-->
These old forums are deprecated now and set to read-only. We are waiting for you on our new forums!
More modern, Discourse-based and with GitHub/Google/Twitter authentication built-in.

All times are UTC - 5 hours [ DST ]



Forum locked This topic is locked, you cannot edit posts or make further replies.  [ 29 posts ]  Go to page 1, 2  Next
Author Message
 Post subject: Bypassing the cache to improve performance
PostPosted: Tue Aug 31, 2004 3:38 am 
Regular
Regular

Joined: Fri Dec 12, 2003 2:09 pm
Posts: 84
Location: San Francisco, USA
Our application processes large volumes of data. For certain batch processing use cases, we have found that the Session cache overhead required to flush() the cache before queries is prohibitively expensive. In the short run, we are fixing things by disabling auto-flush.

However, what we'd really like to do is use Hibernate to load data into the JVM without having persistent objects saved in any caches.

We imagine being able to load individual objects by ID and sets of objects via queries, passing a "no cache" flag to inform Hibernate that it need not concern itself with managing the persistent state of the returned Java objects. We get to continue to utilize the great/fast JDBC mapping and HQL functionality of Hibernate and don't pollute our code with lots of direct JDBC calls.
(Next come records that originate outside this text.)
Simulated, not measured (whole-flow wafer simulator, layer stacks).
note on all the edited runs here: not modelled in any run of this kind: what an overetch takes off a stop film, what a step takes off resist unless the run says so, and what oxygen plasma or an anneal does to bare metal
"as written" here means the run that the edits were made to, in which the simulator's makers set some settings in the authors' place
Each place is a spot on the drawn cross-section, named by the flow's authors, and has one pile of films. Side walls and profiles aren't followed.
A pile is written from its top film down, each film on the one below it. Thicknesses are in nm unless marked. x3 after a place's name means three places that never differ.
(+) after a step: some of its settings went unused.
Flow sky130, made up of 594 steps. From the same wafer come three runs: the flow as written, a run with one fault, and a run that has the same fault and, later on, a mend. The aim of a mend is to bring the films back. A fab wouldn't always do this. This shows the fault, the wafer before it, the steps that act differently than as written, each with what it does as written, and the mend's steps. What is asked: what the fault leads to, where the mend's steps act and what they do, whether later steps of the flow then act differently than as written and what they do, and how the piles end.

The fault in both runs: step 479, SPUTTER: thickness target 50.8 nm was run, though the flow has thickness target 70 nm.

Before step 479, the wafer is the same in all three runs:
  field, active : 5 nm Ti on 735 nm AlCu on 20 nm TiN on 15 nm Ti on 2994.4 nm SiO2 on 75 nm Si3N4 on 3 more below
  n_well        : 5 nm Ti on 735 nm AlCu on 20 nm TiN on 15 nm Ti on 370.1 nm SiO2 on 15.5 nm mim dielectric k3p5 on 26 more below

We also have some use cases where we delete objects via a query, which also triggers a flush. Here, we'd again like a "bypass cache" flag to inform Hibernate that it can bypass the cache and execute the query without flushing.

What do people think about this kind of thing? Perhaps trying to fit this functionality into the Session API is the wrong way to go about this - we'd be happy with some other route to performing bulk load and update operations without incurring the overhead of cache management.


Top
 Profile  
 
 Post subject:
PostPosted: Tue Aug 31, 2004 3:48 am 
Hibernate Team
Hibernate Team

Joined: Tue Aug 26, 2003 12:50 pm
Posts: 5130
Location: Melbourne, Australia
(1) "no cache" is impossible, since Hibernate would fall over with a stack overflow when your object graph has circular references
(2) you can disable flushing using setFlushMode()
(3) see http://blog.hibernate.org for info on how to control the size of the session cache


Top
 Profile  
 
 Post subject:
PostPosted: Tue Aug 31, 2004 1:13 pm 
Regular
Regular

Joined: Fri Dec 12, 2003 2:09 pm
Posts: 84
Location: San Francisco, USA
Gavin, I'm skeptical. I feel like you're using the same kind of logic that doomed EJB to being so bloated for so long: the framework must do <all these things> for the user and absolutely positively cannot be reduced in complexity :)

It seems perfectly reasonable to use only a subset of the functionality for which Hibernate was primarily intended. How about suspending disbelief for a moment and considering how to make this work? How are objects that are uncached any different from regular old detached objects?

Let me assume the risk of an object graph circularity. I will guarantee you that there are no circularities - in some case, the objects I'm dealing with don't even have any associations.

The fundamental reason to bypass the cache is to improve performance. Adding to the cache, flushing the cache, evicting from the cache, etc., is not free. Cache management adds unnecessary overhead and complexity to the batch processing parts of our application. Hibernate seems to push us to using JDBC directly, which also adds complexity and introduces a data access dichotomy. I'd think Hibernate would encourage its users to avoid this, but in some cases you guys appear to recommend it.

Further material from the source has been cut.